Re: [PATCH RESEND] qib:Fix concurrent access in the function, qib_init_iba6120_funcs

Doug Ledford <dledford@xxxxxxxxxx> · Thu, 10 Mar 2016 21:52:45 -0500

On 03/08/2016 06:13 PM, nick wrote:
> 
> 
> On 2016-03-08 03:04 PM, Doug Ledford wrote:
>> [ Dropping linux-kernel, they already know what I'm going to write here,
>> this is mainly for the linux-rdma folks ]
>>
>> On 03/07/2016 03:49 PM, Leon Romanovsky wrote:
>>> On Mon, Mar 07, 2016 at 04:34:04PM +0000, Marciniszyn, Mike wrote:
>>>>> This fixes concurrent access in the function, qib_init_iba6120_funcs by locking
>>>>> around the calls to when setting up f_sendctrl and f_set_armlauch function
>>>>> pointers to the functions, sendctrl_6120_mod qib_set_6120_armlaunch due to
>>>>> these functions needing to have their caller to hold the spinlock that is part of
>>>>> the qib_ibport pointer they are using and due to the lock not being held by
>>>>> higher up functions in the caller stack we need to hold it in qib_init_iba6210 to
>>>>> avoid conncurrent access when setting up these function pointers.
>>>>>
>>>>
>>>> I'm not sure I agree.
>>>>
>>>> static struct pci_driver qib_driver = {
>>>>         .name = QIB_DRV_NAME,
>>>>         .probe = qib_init_one,
>>>>         .remove = qib_remove_one,
>>>>         .id_table = qib_pci_tbl,
>>>>         .err_handler = &qib_pci_err_handler,
>>>> };
>>>>
>>>> The only caller is the probe function, which naturally protects since the device cannot be used until the probe returns.
>>>>
>>>> Are you actually having an issue with this older version of a qib card?
>>>
>>> IMHO no,
>>> The author is famous developer - Nick Krause [1].
>>>
>>> [1]
>>> http://news.softpedia.com/news/Malevolent-Developer-Trolls-Linux-Kernel-Development-with-Lots-of-Broken-Patches-453709.shtml
>>
>> Guys, please quit feeding the trolls.  I reviewed Nick's patches when I
>> first took this job.  After deciding that they had a > 50% wrongness
>> value (meaning, even though the patches are trivial, more than half of
>> them are *still* wrong on average), he is now in my killfile.  If you
>> truly feel the need to review his stuff, be aware you will have to
>> submit it yourself for me to even consider it as his patches aren't even
>> allowed on the patchworks server (not my doing, it was this way when I
>> took this job).
>>
>>
> Doug,Mike,Seaan
> First I get you probably want to use some choice screw words at me

No, not really.  I'm not mad at you.

> but let's first a  few breaths and work at some of the work I
> pulled up from you over the last few months(their is more but I am only counting times that have been merged by maintainers).
> Firstly honest  to god I have learned from my mistakes and do actually have some work to show for it if you do git --author="Nicholas Krause"
> you should a few *actual* bug fixes for me.

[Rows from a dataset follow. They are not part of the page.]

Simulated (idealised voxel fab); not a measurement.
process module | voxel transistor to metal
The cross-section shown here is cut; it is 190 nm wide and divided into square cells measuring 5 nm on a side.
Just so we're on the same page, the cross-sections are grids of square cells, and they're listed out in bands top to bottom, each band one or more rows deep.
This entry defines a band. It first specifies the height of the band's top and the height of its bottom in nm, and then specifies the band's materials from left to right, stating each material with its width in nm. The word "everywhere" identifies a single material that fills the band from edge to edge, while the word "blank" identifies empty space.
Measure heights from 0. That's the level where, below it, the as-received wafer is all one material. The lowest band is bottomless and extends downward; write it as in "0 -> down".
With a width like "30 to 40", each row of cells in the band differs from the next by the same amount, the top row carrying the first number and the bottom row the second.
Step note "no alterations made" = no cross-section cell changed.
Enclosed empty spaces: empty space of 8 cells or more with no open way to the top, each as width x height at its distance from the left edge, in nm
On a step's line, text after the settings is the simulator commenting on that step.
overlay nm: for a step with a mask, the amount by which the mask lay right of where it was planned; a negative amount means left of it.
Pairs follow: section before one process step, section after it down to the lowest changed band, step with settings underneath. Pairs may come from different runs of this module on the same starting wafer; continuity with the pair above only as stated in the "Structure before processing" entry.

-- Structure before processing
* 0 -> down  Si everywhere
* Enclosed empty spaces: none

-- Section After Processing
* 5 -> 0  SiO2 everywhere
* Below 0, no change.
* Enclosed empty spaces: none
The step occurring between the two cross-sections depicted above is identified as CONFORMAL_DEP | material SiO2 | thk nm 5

I'm certain there are, I never said there weren't.

> Further more I am confused as Doug signed off on this commit from,54b9a96f10d9acb7b1ffd40e2e1736443eb7656d
> but won't take anymore of my patches currently,

Yes, as I stated in my initial email, I reviewed your patches for a
while.  I even took a few that weren't bad.  But, as I pointed out, the
number of bad ones outweighed the number of good ones, and it was taking
far too much of my time to sort out which patches were good and which
were bad.

> was that a mistake as you seemed fine with applied it when I send it.

It was fine when I applied it and it still is.

> If you would more proof then what about these patches just being merged in the last few days by other maintainers into their trees:

[ snip other patches ]

These are irrelevant.  The issue isn't whether or not you *can* write a
good patch, and so examples of accepted patches don't negate the
argument.  It's whether or not your overall set of submitted patches are
worth the time it takes to sort the good from the bad, so to counter
that issue you would have to show that, say, 50 of your last 60 patches
were accepted, or at most needed a few revisions before being accepted.
 Your reject rate should be very low as a rejected patch means you are
patching things you don't understand.

Whenever you submit a patch for a piece of code that you don't
understand, then the person in my shoes has to take the time to
understand the code ourselves.  Sometimes we know the answer
immediately.  Sometimes we have to go read a bunch of code ourselves to
sort it out.  That becomes very time consuming.

This patch is a perfect example of the problem.  You spotted something
that seemed obvious: there are no locks around access to card registers.
 So you wrote a patch to lock around it.  However, the fact that this
has existed so long without reports of a problem should have been your
first clue that maybe this patch isn't needed.  Before you submitted the
patch, you should have double checked that concurrent access is in fact
possible.  Had you gone looking into the call chain, you would have seen
that the function in question is only called as a driver .probe routine,
and in the drive core code you would have seen that there is locking and
race prevention to make sure we never probe the same device more than
once, and so we can never be accessing the registers on one card more
than once in this function because the card won't exist in a usable
state for the rest of the driver to touch prior to this function
exiting.  At that point you would have thrown the patch away without
ever submitting it.  That's what you are supposed to do.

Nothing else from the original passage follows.